November – Libbet Johnson, an heir of the Johnson & Johnson family, puts a price tag of $62 million on the five contiguous apartments she owns at Trump International Hotel and Tower at 1 Central Park West. It’s the highest-ever asking price for a piece of residential Manhattan real estate. Ms. Johnson was in the middle of combining the apartments, more than 20,000 square feet spread over the 49th, 50th and 51st floors, when she fell in love with celebrity hairdresser Frédéric Fekkai, who convinced her to seek out more modest-or cozy-dwellings.

Reversal of Fortune Steinberg Woes Yield Manhattan’s Record $37 M. Sale

In March of 2000, financier Stephen Schwarzman paid $37 million for the 34-room triplex penthouse at 740 Park Avenue that was originally built for John D. Rockefeller Jr. Mr. Schwarzman, chief executive of the Blackstone Group L.P., one of the world’s largest private-equity groups, bought the 20,000-square-foot mansion from Saul Steinberg, chairman of the Reliance Insurance Company. Mr. Steinberg and his wife Gayfryd had held court in the Rosario Candela–designed mansion since 1971, when they reportedly bought the place for $285,000. But by the time Mr. Schwarzman took over the deed, Mr. Steinberg’s Reliance was nearly insolvent, and he was under assault by creditors, in dire need of cash. The Park Avenue spread includes a 60-foot-long entrance gallery; a library with 1760 English pine paneling; a dining room that seats 48; an enormous kitchen; a drawing room leading onto a terrace guarded by a Romanesque lion; five master bedrooms; a study; two sitting rooms; a governess’ suite with two bedrooms and a small kitchen; servants’ quarters that include a dining room, three bedrooms and two bathrooms; a steam room; a gym; a sauna; and a billiards room and screening room.

2001

March – Jean-Marie Messier, the chairman of Vivendi Universal, buys a $17.5 million condo at 515 Park Avenue, proving that he’s officially become a player in New York. The 5,300-square-foot duplex was previously owned by Sidney Kimmel, chairman of the Jones Apparel Group, who sold the apartment-for a $2.5 million profit-without ever moving in.

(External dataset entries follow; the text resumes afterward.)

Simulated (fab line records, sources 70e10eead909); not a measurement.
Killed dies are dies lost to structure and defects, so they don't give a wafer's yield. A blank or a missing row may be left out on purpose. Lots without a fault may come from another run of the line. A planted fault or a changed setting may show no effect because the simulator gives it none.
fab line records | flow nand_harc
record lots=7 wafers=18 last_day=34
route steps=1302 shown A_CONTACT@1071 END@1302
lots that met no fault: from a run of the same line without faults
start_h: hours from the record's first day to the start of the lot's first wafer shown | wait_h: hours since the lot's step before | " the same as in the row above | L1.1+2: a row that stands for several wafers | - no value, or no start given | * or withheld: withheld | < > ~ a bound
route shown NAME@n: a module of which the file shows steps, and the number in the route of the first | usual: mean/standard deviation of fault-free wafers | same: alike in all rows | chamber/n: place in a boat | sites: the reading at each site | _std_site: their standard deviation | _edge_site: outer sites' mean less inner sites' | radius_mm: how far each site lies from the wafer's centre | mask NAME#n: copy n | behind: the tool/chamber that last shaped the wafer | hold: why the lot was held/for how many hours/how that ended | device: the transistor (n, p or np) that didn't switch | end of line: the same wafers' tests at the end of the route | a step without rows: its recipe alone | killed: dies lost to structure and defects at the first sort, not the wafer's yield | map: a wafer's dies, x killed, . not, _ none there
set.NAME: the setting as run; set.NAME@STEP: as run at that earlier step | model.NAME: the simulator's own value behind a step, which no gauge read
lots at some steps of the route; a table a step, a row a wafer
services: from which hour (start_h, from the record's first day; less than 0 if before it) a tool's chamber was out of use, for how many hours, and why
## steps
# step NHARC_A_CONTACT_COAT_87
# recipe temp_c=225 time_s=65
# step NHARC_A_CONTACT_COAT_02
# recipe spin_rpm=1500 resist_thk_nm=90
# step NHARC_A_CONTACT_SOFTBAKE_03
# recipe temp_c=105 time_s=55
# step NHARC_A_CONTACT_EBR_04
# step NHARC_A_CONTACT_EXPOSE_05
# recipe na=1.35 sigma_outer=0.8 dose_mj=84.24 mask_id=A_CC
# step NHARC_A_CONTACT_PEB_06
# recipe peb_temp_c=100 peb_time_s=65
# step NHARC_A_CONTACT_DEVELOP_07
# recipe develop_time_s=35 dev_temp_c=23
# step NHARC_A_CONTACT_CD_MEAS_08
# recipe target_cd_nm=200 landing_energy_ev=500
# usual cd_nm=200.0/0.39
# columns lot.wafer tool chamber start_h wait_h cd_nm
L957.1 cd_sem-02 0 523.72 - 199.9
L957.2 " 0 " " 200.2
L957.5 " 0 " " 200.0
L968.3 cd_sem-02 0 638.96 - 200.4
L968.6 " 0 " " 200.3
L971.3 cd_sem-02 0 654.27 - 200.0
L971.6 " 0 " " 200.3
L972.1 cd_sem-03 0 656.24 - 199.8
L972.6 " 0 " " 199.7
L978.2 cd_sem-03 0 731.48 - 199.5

August – Alexandra von Furstenberg joins her sisters, Pia Getty and Crown Princess Marie-Chantal of Greece, as the owner of an Upper East Side townhouse. Ms. von Furstenberg and her husband, Alexander von Furstenberg, pay $12 million deal for an 8,500-square-foot former headquarters of the New York Board of Rabbis at 10 East 73rd Street, right off Fifth Avenue.

2002

January – Harrison Ford, who says he’s most comfortable on his ranch in Jackson Hole, Wyo., buys a 5,000-square-foot penthouse near Sixth Avenue in Chelsea (it was asking $6.25 million) and files plans to add a 3,500-square-foot roof deck.

April – A busy month! After years of frustration, Barbra Streisand finally unloads her duplex penthouse at the Ardsley, 320 Central Park West, to the tune of $4 million. It was originally asking $10 million, but after the co-op board turned down several interested buyers-most memorably, Mariah Carey-Ms. Streisand reportedly got so fed up that she considered donating the property to charity. That same month, Sopranos stars James Gandolfini and Edie Falco both buy property in the far West Village. Mr. Gandolfini pays just over $1 million for a 1,367-square-foot condo at 99 Jane Street, just three days before he filed for divorce from his wife, Marcy. Ms. Falco buys a townhouse at 97 Barrow Street, between Hudson and Greenwich streets, for $2.55 million. Diane Sawyer and Mike Nichols buy Robert Redford’s eight-room apartment at 1030 Fifth Avenue. No moving trucks are required; Mr. Redford lives a few floors away from Ms. Sawyer and Mr. Nichols in the same building. They pay a bit under $10 million for the duplex penthouse. The reason for their move: They like Mr. Redford’s terrace.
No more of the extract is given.